Gravitational wave mergers of accreting binary black holes in AGN discs

TL;DR

This paper develops an analytic model for binary black hole evolution in AGN discs, showing how disc thickness influences orbital contraction or expansion, and estimating merger timescales and rates relevant for gravitational wave observations.

Contribution

It introduces a simple analytic model for accreting BBHs in AGN discs, revealing the impact of disc aspect ratio on orbital evolution and merger rates, a novel insight into this formation channel.

Findings

Accreting binaries expand in thick discs and contract in thin discs.

Faster mergers occur in accreting binaries compared to non-accreting ones.

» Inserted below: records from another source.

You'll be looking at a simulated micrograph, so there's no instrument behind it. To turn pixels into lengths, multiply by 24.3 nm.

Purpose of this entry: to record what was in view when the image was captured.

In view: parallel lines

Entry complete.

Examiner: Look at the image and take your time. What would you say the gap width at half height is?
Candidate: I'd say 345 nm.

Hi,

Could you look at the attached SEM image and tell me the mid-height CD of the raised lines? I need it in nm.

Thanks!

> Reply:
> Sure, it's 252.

Estimated merger timescales range from 10^5 to 10^7 years, with rates up to 5 Gpc^-3 yr^-1.

Abstract

Binary black hole (BBH) evolution in the discs of active galactic nuclei (AGN) is a promising channel for gravitational wave (GW)-driven mergers. It is however unclear whether binaries interacting with the surrounding disc undergo orbital contraction or expansion. We develop a simple analytic model of accreting BBHs in AGN discs to follow the orbital evolution from the disc-dominated regime at large separations into the GW-driven regime at small separations (the coupled `disc+GW'-driven evolution). We obtain that accreting binaries expand in thick discs with aspect ratio greater than a critical value ($> h_\mathrm{crit}$); whereas accreting binaries contract and eventually merge in thin discs ($< h_\mathrm{crit}$). Interestingly, accreting BBHs can experience faster mergers compared to non-accreting counterparts, with a non-monotonic dependence on the disc aspect ratio. The orbital contraction is usually coupled with eccentricity growth in the disc-dominated regime, which lead to accelerated inspirals in the GW-driven regime. We quantify the resulting BBH merger timescales in AGN discs ($\tau_\mathrm{merger} \sim 10^5 - 10^7$ yr) and estimate the associated GW merger rates ($\mathcal{R} \sim (0.2 - 5) \, \text{Gpc}^{-3} \text{yr}^{-1}$). Overall, accreting binaries may efficiently contract and merge in thin discs, hence this particular BBH-in-AGN channel may provide a non-negligible contribution to the observed GW merger event rate.